Wednesday 29 March 2023

New Book: Blockbuster Wargame (1984)- American Army Wargaming Rules for Military Operations in Urbanised Terrain


Developed and played during the Cold War, BLOCKBUSTER, is a set of professional wargaming rules written by the American Army. Along with the better known Dunn Kempf wargame rules, they were tools for training soldiers in the 1980’s in the profession of arms.

BLOCKBUSTER is a three-dimensional, manual, battle simulation system designed for the purpose of conducting leader training in Military Operations on Urbanized Terrain (MOUT). Players employ miniature vehicles and dismounted units on a scaled terrain board according to the Rules of Play. The Rules of Play are designed to accurately simulate the capabilities of vehicles, weapons systems, and personnel. A 6-8 hour BLOCKBUSTER exercise can represent approximately 15-30 minutes of battle. BLOCKBUSTER trains company-level leaders from the squad leader and tank commander up to the company team commander.

The rules are published by the History of Wargaming Project as part of its ongoing work to document the development of wargaming. They are edited by John Curry and David Burden 

Thursday 9 March 2023

New Book- Battle in the Vietnam War: including Buckle for your Dust! and other wargames by Paddy Griffith and Greg McCauley


I am particularly excited to announce a new posthumous book by the late Paddy Griffith. There is still so much more to publish from his archive.

Paddy was the UK’s tactical historian of his generation. He was particularly interested in the face of battle, what happened when forces met on the field of battle. This book is an attempt to assemble his key writings and wargames around the Vietnam War into a single work, published posthumously. Written over a number of years, most of it was never published.

This collection of writings and musings begins with a brief review of the history of the war and delineation of some of its key features and themes. Especially intriguing are the essays about the birthing pains of the so-called electronic battlefield;” the role of the helicopter; the still evident American predilection for assuming fancy technology will work as advertised, and reduce the mortal dangers faced by troops in combat; and the natural consequence of that attitude, the still amazing distortion of battles created by the pressure to and success in evacuating casualties. But the book goes beyond raw historical analysis to dive into the question of why and how we can recreate aspects of the war using a wide range of wargaming techniques.

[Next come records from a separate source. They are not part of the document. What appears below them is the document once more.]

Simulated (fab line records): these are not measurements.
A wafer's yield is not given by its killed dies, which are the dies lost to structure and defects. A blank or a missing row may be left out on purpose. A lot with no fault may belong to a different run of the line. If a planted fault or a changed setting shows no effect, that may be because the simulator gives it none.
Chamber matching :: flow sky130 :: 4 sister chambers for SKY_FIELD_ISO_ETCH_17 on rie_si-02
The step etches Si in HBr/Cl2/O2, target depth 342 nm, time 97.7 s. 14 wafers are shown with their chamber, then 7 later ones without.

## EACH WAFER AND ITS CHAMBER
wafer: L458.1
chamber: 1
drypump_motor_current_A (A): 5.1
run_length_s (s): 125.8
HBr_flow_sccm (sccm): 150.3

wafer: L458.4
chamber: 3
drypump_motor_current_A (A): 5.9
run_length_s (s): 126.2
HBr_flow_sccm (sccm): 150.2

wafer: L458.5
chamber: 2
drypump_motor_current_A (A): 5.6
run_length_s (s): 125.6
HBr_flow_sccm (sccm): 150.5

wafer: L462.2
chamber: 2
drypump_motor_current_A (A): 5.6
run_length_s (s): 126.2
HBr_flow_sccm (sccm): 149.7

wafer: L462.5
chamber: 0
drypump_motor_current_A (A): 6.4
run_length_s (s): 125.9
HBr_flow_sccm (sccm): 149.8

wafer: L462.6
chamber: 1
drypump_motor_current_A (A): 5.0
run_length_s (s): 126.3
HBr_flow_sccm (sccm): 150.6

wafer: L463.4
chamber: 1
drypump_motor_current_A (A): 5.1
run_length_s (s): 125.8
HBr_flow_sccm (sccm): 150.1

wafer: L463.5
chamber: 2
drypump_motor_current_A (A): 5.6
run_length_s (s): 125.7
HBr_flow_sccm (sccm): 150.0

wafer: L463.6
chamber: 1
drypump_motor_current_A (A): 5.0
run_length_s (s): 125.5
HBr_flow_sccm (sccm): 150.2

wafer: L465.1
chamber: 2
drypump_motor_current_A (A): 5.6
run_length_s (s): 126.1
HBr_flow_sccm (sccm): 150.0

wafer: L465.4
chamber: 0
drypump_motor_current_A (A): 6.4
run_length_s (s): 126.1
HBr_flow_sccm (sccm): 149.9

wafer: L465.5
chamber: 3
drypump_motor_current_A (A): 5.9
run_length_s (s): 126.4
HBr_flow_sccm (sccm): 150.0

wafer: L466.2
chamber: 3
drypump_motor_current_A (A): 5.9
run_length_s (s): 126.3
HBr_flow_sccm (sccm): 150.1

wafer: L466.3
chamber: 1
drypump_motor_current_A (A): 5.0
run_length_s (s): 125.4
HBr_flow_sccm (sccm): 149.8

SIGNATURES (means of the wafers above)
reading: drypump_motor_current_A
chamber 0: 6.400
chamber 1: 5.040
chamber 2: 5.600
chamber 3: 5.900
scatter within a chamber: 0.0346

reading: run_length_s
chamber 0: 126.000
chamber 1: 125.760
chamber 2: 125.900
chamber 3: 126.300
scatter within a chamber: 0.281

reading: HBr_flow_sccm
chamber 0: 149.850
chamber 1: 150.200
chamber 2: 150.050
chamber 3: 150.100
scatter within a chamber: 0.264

Also included is an account of Memphis Mangler IV, the first hobby megagame. From the perspective of wargaming history this was the game that launched the new genre of megagames; multiplayer wargames that attempt to represent a piece of history including command and control issues. Close reading of the detailed briefs for the roles in this first megagame is an excellent way to learning about Paddy Griffith’s understanding of the Vietnam War.